Vegetarians Are Not Happy About The UK's New Animal Fat-Filled Money

The new bills are stronger and more secure, but not animal-friendly.

Strict vegetarians in the United Kingdom may find their currency options becoming more limited.

The Bank of England said on Twitter Sunday that the new plastic £5 note, which entered circulation in September, contains “trace” amounts of animal fat in the form of tallow.

Tallow is typically rendered from cattle or sheep — though it can also come from pigs or horses — and is used in products like soaps and candles.In this case, tallow is present in the polymer material that the notes are made from. 

An online petition is demanding that the bank stop using tallow in the bill’s production, noting it could be a problem for millions of vegetarians, including those, like Jains and some Hindus, who eschew meat for religious reasons. As of Tuesday, the petition had more than 65,000 signatures.

Some Hindu leaders in the U.K. are planning to discuss banning the new notes from temples, the BBC reports.
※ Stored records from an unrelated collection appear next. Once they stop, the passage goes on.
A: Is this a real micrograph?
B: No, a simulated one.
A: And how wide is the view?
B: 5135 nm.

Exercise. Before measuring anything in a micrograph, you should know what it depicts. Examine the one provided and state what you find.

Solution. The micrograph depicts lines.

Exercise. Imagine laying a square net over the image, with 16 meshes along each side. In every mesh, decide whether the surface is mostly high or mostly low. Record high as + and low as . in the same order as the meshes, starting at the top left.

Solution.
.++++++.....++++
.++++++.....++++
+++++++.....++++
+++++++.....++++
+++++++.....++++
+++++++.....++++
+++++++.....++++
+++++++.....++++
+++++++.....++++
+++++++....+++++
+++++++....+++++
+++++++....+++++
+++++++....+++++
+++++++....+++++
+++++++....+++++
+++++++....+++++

The Bank of England is touting the new notes, which feature former Prime Minister Winston Churchill, as being stronger, longer lasting and more secure than paper money. They plan to roll out a polymer 10-pound note, featuring author Jane Austen, in 2017 and a new 20-pound note featuring artist JMW Turner by 2020.

UPDATE: Nov. 11 ― The Bank of England has said they are looking into “potential solutions” to the animal fat problem, according to the BBC.

CORRECTION: An earlier version of this story stated the Bank of England plans to roll out a 1-pound note featuring Jane Austen. In fact, it will be a 10-pound note.